Wednesday, October 31, 2007

Capital Punishment Moratoriums and the Politics of Death

The Supreme Court's last minute stay of Mississippi execution yesterday marks the beginning of a moratorium on capital punishment in the U.S. that will last at least until the Court decides a case on lethal injection that it accepted this fall and will hear argument on in January. (Read Linda Greenhouse's reporting). The Court is being asked to decide how lower courts should proceed in considering whether the current method of lethal injection violates the Constitution's ban on "cruel and unusual punishment."

The stay, which could last until summer (the Supreme Court usually resolves all pending matters prior to ending its term in June) or longer, is unlikely to result in a permanent obstacle to executions. Unlike the Supreme Court's moratorium in the early 1970s, the Court is not considering fundamental challenges to whether the death penalty is constitutional. Even if the current method of lethal injection is found wanting, it is likely that some altered method will ultimately prove acceptable.

Still, moratoriums are interesting things. Two quick predictions about the impact of this one. First the utopian hope. The American death penalty is a bizarre creature. In most states where it exists, it is an expensive and incredibly lengthy legal process that only rarely result in an execution. No one, not even its supporters, really believe that capital punishment is indispensalbe thinks (unlike prisons which as Frank Zimring points out in his book The Contradictions of American Capital Punishment, few can imagine dispensing with altogether). The rate of Americans sentenced to death has declined in recent years as have actual executions (reasons are unclear). In such a situation, it is always possible that once it stops, this complicated and unnecessary machinery will never start again (Keine Chara! as my Bubbie would have said).

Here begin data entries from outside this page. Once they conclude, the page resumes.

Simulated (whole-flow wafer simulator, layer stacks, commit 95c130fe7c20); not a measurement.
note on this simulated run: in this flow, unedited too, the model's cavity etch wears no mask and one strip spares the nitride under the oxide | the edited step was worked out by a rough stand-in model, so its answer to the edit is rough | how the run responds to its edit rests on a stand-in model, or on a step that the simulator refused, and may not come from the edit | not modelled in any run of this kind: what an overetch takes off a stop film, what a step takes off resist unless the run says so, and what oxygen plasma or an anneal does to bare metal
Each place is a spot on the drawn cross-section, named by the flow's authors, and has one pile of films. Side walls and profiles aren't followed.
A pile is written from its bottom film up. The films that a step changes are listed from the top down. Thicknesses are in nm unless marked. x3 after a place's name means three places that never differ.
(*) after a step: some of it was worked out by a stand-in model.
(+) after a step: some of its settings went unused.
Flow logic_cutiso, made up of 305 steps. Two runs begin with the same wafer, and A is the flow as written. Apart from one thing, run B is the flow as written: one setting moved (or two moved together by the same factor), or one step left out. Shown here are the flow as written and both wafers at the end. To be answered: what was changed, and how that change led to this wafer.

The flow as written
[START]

The second scenario is more likely. As I explore in Chapter 2 of Governing through Crime, the death penalty has been a boon to state politicians, especially governors who have been able to turn judicial obstacles to executions into opportunities to demonstrate their own loyalty to the public's darkest fears of crime. In short, look for governors in the affected states to blame the courts for favoring the interests of murderers over victims. The posture of this case which focuses on the suffering of inmates undergoing execution is particularly felicitous for this kind of politics. Courts, with their deliberation and formality inevitably seem out of line with the emotional logics unleashed by violent crime and its consequences.